I've played two slightly truncated games of the Korean War recently and it has quickly become my favourite hex and counter game.
This is a mid 1980s design out of Victory Games an off shoot of the dying (or dead I forget which by this date) SPI games but based in New York under the Umbrella of Avalon Hill. It'd designed by Joe Balkoski and covers the first 12 months of the war, which is where all the action was in history, at the divisional and regimental scale. Each turn lasts a month and you have 12 turns taking around an hour each. It has two medium sized paper hex maps that put together will fill a typical dining room table. As it is a divisional scale game (to non war gamers that means most units represent a full division of an army which is a lot of dudes), you don't have that many counters, which means no big counter stats and not too much time sorting them out at the start of play. This scores big points in my book.
Yesterday I played the Communists and my friend, Dave P McArthur played the UN. He decided to leave the strategic opening decisions of the UN entirely up to Washington and so rolled a die to determine each of them.
On turn 2, after the North Koreans have swept over the border and hammered the south, the UN intervenes. At this point the UN player has to make some strategic decisions. He or she has to choose the UN intervention level, mobilization level and rules of engagement. These three decision essentially determine how many troops the UN get, when they arrive, how quickly than can transfer between ports and carry out amphibious assaults, where they can bomb, and whether they can drop atomics.
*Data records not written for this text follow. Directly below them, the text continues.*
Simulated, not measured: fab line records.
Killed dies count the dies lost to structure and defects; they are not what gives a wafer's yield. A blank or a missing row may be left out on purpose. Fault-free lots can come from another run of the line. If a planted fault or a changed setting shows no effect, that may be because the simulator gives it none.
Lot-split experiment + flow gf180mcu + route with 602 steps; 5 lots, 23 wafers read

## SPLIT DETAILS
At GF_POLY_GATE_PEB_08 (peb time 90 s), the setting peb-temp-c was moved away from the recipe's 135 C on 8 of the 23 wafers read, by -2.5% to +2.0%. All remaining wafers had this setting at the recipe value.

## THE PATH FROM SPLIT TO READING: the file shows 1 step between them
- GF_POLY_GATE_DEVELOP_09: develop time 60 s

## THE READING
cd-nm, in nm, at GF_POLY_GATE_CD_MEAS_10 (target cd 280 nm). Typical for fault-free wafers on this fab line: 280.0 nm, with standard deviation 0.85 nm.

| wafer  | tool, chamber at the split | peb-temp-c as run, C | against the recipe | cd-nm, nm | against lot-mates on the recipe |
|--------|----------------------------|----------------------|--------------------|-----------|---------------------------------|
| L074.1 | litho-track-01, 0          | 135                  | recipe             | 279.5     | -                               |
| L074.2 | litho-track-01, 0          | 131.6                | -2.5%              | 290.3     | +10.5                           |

Dave decided to let the die decide rather than choose, because he wanted to see what might happen if some distant politicians made decisions for him. He ended up with a a very low initial intervention, so few troops early on, but high mobilization and liberal rules of engagement so he could bomb anywhere. The downside is this ramped up the global tension level quite a bit. This tension level, if it reaches 7, the Communists win. Further, and this was Dave's downfall and lead to his resignation on turn 4, the UN subtracts 5 times this tension level from their vps scored each turn.
There was no Pusan perimeter in this game. I got stuck around Seoul. I did take Seoul but crossing the river and securing Inchon before American started landing proved to be harder than I expected. I also got road blocked down the east coast by a US force. IN the end I did manage to encircle Inchon but by now it was turn 3 going on 4. Whilst this was slow, from another perspective I had forced the UN to waste time and play hard slowing their victory gains to the point where they could only realistically win by a military victory conquering the whole of North Korea, something they were unlikely to achieve, hence Daves resignation.
Why do I like it so much?
Theres a number of things this game does very well.
Firstly I like war games that give you different objectives or victory conditions that you can work toward. There was a point in this recent game where I chose to go from an all out assault victory to an attritional strategy. Even in attack, do I strike at my opponents supply sources, the key cities for vps, or the instant win condition of Pusan? Balancing the priorities and working out what is really strategically essential and what is no longer realistic or important is satisfying armchair general material.
Secondly I like manoeuvre. Games with lines pushing each other back and forth can be fun, but can be a bit boring. I like encirclements, break outs etc.
Thirdly both sides get to attack, both sides get dramatic phases in the game. The North Koreans swing first, the UN second, the Chinese third. It gives the game narrative acts and switches the footing of both players.
Fourth, the game has plenty of clever tactical systems. The way depots are deployed and supply calculated is simple and interesting, the UN air chart, deciding how to use action points for each unit. It all adds up to a detailed but still manageable tactical puzzle each turn.
And fifth, the external events. The game has plenty of historical what ifs? chromed into its rules. What if Nationalist China, or the Soviets joined in? What if Atomics were dropped? Whilst I have a read a history of the Korean War, I haven't studied it in detail enough to comment on the accuracy of the game as a simulation, but it does produce a believable account.